The PET injection blow molder also has commercialized a ``warm-fill technology'' that uses nitrogen to dramatically raise the temperature at which liquids can be poured into unreinforced PET bottles. The method is not quite capable of challenging the more- expensive heat-set process traditionally used for high-temperature filling.

The new facility should be operating by mid-1998 in an undecided location in Illinois, Iowa or Missouri, President Timothy Frank said April 7 in Hanover.

The plant will be similar in size and have the same makeup of machines as the company's two other plants, in Hanover and Morrow, Ga., which will allow it to

continue serving its customers from any of its plants.

The Midwestern plant will have 10-12 production lines and about 80 employees, but could become the company's largest because one-third of its busines currently is shipped to the Midwest and West, Frank said.

While the firm still is debating buying an existing site or building a green-field plant, it will expand, he said. Grafco hired a site consultant, he said.

The firm was 51st in the 1996 Plastics News ranking of North American blow molders, with $26 million in sales. The ranking was published in November; Grafco's actual full-year sales were $30 million.

The warm-fill process raises the temperature at which liquid can be poured into PET containers without the bottle collapsing or losing its shape when the liquid cools, said Dale Behm, director of engineering at Grafco.

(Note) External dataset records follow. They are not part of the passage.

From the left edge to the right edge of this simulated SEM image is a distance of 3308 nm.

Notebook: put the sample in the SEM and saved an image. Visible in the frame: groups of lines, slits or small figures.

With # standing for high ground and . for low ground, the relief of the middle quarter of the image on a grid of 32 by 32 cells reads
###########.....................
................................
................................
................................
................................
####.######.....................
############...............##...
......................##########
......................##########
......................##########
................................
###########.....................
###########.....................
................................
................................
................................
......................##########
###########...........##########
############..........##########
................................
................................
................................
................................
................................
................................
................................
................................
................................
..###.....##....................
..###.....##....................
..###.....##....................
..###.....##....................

Now, liquids as hot as 175 F can be poured straight into containers, up from about 130 F previously, he said. The bottles are strengthened by adding a precisely measured drop of nitrogen when they are filled.

Improvements in dosage systems in the past few years have made it possible, he said.

Food processors have long used nitrogen gas to drive off oxygen.

Grafco officials said they are very close to an agreement with Reynolds Can Machinery, part of Reynolds Metals Co., in Richmond, Va., to be the exclusive representative of the nitrogen process that Reynolds has developed.